Amy Radin is a transformation strategist, a scholar-practitioner at Columbia University and an executive adviser.

She partners with senior executives to navigate complex organizational transformations, bringing fresh perspectives shaped by decades of experience across regulated industries and emerging technology landscapes. As a strategic adviser, keynote speaker and workshop facilitator, she helps leaders translate ambitious visions into tangible results that align with evolving stakeholder expectations.

At Columbia University's School of Professional Studies, Radin serves as a scholar-practitioner, where she designed and teaches strategic advocacy in the MS Technology Management program. This role exemplifies her commitment to bridging academic insights with practical business applications, particularly crucial as organizations navigate the complexities of Industry 5.0.

Her approach challenges traditional change management paradigms, introducing frameworks that embrace the realities of today's business environment – from AI and advanced analytics to shifting workforce dynamics. Her methodology, refined through extensive corporate leadership experience, enables executives to build the capabilities needed to drive sustainable transformation in highly regulated environments.

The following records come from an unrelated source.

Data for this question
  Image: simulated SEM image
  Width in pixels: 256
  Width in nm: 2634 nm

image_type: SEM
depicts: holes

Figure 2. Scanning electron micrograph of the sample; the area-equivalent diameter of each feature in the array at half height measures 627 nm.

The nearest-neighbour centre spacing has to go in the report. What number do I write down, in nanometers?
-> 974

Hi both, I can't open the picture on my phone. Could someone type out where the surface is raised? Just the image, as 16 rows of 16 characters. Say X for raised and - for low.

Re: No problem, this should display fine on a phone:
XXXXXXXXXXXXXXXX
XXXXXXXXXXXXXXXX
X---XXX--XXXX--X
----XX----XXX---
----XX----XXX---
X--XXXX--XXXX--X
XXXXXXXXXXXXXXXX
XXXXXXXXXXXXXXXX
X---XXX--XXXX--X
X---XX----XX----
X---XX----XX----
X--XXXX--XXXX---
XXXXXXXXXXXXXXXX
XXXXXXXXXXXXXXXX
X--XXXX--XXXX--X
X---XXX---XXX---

As a member of the Fast Company Executive Board and author of the award-winning book, "The Change Maker's Playbook: How to Seek, Seed and Scale Innovation in Any Company," Radin regularly shares insights that help leaders reimagine their approach to organizational change. Her thought leadership draws from both her scholarly work and hands-on experience implementing transformative initiatives in complex business environments.

Previously, she held senior roles at American Express, served as chief digital officer and one of the corporate world’s first chief innovation officers at Citi and was chief marketing officer at AXA (now Equitable) in the U.S. 

Radin holds degrees from Wesleyan University and the Wharton School.